Convoluted, Grandiose, Highly-Wrought
Yo, you're reading Moby-Dick, not Dick and Jane. This is an amazing (and hilarious) novel, but it takes a wee bit of work to get into the swing of Melville's writing.
What do we mean when we say that the style of Moby-Dick is convoluted? Well, just check out the third paragraph of Chapter 42 ("The Whiteness of the Whale"). This paragraph is, you might notice, a 471-word sentence.
Yikes.
But because we're feeling generous today, we’ll look at a (slightly) shorter sentence from the paragraph before that:
Aside from those more obvious considerations touching Moby Dick, which could not but occasionally awaken in any man's soul some alarm, there was another thought, or rather vague, nameless horror concerning him, which at times by its intensity completely overpowered all the rest; and yet so mystical and well nigh ineffable was it, that I almost despair of putting it in a comprehensible form. (42.2)

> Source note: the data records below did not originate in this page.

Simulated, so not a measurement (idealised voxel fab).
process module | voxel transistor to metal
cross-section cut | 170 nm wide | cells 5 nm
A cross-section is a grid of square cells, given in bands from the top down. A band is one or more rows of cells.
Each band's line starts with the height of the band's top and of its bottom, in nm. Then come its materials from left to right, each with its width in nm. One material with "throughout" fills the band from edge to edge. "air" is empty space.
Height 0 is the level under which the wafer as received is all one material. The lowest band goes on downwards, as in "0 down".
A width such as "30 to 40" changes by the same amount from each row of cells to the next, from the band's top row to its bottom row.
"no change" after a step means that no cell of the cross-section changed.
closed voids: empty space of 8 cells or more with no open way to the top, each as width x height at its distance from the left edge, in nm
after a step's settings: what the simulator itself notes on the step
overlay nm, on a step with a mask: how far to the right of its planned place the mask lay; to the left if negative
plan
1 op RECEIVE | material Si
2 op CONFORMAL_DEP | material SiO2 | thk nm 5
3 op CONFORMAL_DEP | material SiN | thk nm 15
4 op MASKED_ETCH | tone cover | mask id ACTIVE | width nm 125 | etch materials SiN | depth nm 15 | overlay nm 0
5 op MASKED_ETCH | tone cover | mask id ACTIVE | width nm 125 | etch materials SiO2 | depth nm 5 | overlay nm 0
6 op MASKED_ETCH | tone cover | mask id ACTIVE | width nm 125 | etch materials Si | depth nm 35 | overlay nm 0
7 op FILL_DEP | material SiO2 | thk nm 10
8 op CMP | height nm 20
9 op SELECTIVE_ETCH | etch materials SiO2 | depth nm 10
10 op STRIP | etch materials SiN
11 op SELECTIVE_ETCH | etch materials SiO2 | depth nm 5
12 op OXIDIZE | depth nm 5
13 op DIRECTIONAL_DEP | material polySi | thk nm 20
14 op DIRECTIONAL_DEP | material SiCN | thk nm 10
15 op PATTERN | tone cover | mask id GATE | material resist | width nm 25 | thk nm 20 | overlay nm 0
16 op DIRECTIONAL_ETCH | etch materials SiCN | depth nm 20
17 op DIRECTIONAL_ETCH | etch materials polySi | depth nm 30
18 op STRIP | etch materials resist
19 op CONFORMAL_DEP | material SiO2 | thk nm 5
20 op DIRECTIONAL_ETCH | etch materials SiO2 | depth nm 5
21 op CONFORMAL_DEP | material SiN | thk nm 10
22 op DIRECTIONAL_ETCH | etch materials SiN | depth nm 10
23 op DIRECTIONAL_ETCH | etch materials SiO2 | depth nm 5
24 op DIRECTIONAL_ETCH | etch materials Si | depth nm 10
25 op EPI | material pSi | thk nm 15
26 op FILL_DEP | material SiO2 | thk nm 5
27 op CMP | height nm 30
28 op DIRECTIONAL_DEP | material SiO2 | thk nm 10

If (for some reason) your immediate reaction to that paragraph is not "Whoa, yes, that’s convoluted," think about it this way: the basic gist of this sentence are the words "There was another thought." What could be simpler? What could be more grammatically succinct?
But Melville embroiders this basic structure with lots of other words until we have this elaborate linguistic wedding cake with six different, interrelated clauses.
And don’t get us started on the joke that Ishmael uses this incredibly contorted and complicated sentence to say that... it’s going to be hard for him to phrase his thoughts in a way that’s easy to understand.
Apart from just being complicated and highly wrought (that is, elaborately crafted), Melville’s style in Moby-Dick is ornamented by really complex diction: "He was intent on an audacious, immitigable, and supernatural revenge" (41.23). Even when Melville’s sentence structure is straightforward, Melville uses complex, ornate vocabulary to generate a sense of grandeur and magnitude.
But hey: when you're writing a book about a) revenge b) the vastness of the globe and c) how amazingly awesome whales are, what are you going to do? Write simply? Pshaaaaw.